For some strange reason, I was always drawn to the mysterious topic of film in my country, Croatia, and the neighbouring countries whose story of different cultures intertwined at some point in history. I used to watch a lot of films while I was growing up, but I have never actually considered them as being that interesting, or multi-layered, with a hidden message crawling under the main storyline of a film, probably because of the themes that explored the problems of social significance through a representation of violence, for example, or comedies that came out after the war period in Croatia, dealing with memories and consequences of it, and the fact that I was too young at the time. But that changed rapidly. I grew up, and started to see the world around me in a different way, while struggling with the grim reality of a young person with so many hopes and dreams to be cut off and put down by the political and social situation in the country I lived in. More and more I realized that the topic of identity and the crisis of the same is becoming a vital part of my research, as well as my own existence. A lot of people have asked me why film then, and horror film of all genres, to explore identity, and the more people asked me that, the more I thought that I chose precisely the right medium for my research.
Mind you, the information is scarce, especially if you do not know where and how to look, but if you put your mind into it, like I did, and am still doing, one can find wells of information hidden deep inside the underground corners of the Internet and the archival traces among old books that lie in the shadowy corners of libraries and attics, long forgotten by the world. Film has always been present in Eastern Europe, and a lot of countries truly have a fascinating history when it comes to film industry. Albania has been so restricted by its political system that only in recent years it started restoring the old films that were made on those grounds, usually for the purpose of propaganda of the ruling systems, Turkey was influenced by the Western representation of the image of the vampire, while Greece went completely sci-fi in making films about giant traditional food dishes attacking the country, in order to comment on the country’s relationship and the view of the media, for example. Serbia boldly thrust its fingers in the exploitation genre in order to show the rest of the world how the politics affects society, while Croatia shyly flirted with the Western influence, letting everyone know that finances are not necessarily needed in order to make a good film. The common denominator in all of the examples I’ve mentioned above is horror, as a perfect genre that does not abide by censorship rules and therefore is a great way for filmmakers to offer their own commentary and critique of the place they live in. So, why horror? “Looking cross culturally at horror, you can see a lot of indications at what different cultures fear, what bothers them, even their belief systems and how they approach life and death.” (see the trailer of this very ambitious documentary : Why Horror?: A Feature Documentary, official trailer, Lindsay, Kleiman, 2014)
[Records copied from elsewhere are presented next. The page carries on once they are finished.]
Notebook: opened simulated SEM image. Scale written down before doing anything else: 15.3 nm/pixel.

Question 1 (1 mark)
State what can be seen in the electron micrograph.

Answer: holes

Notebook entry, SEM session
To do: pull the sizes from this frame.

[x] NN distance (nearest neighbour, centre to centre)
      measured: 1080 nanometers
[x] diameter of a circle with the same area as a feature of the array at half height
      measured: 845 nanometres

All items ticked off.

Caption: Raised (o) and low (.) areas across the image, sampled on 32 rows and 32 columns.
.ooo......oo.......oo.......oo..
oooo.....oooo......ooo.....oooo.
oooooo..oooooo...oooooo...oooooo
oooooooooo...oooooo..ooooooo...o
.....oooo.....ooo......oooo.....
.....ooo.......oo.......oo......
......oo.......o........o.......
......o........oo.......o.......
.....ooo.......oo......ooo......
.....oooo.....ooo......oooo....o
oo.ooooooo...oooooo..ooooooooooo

Horror as a genre provides a forum of a sort dealing with the topics of gender, morality, identity, among other things. It is a fertile ground for describing and explaining the different social and cultural differences and circumstances of nations, opening the door to the uncharted world of human nature, forming the identity of the Other at the same time. My research so far has led me to some of the darkest corners of the world represented through literature, film, and theory. Every part of that world has shed a light on some prevalent issue mainly connected to the problems of identity and its importance in a world where the boundary between technology and humanity is often blurred, and where people become passers-by rather than fully integrated members of society.
In this reminiscent first post, I have only scratched the surface of what I would like to discuss further, in order to prepare the grounds for my next post that will talk about the closer connection of identity in the Balkans and horror genre, as well as about the development of film, primarily in Croatia and Serbia. Following the research presented in the book In Contrast: Croatian Film Today (Vidan, Crnković, 2012), which is compiled of various articles, interviews with film makers and critical views on some of the most significant films of the area, the connection between the countries of the former Republic of Yugoslavia becomes clear and obvious, and a rather strong account of events mirrored through the medium of film.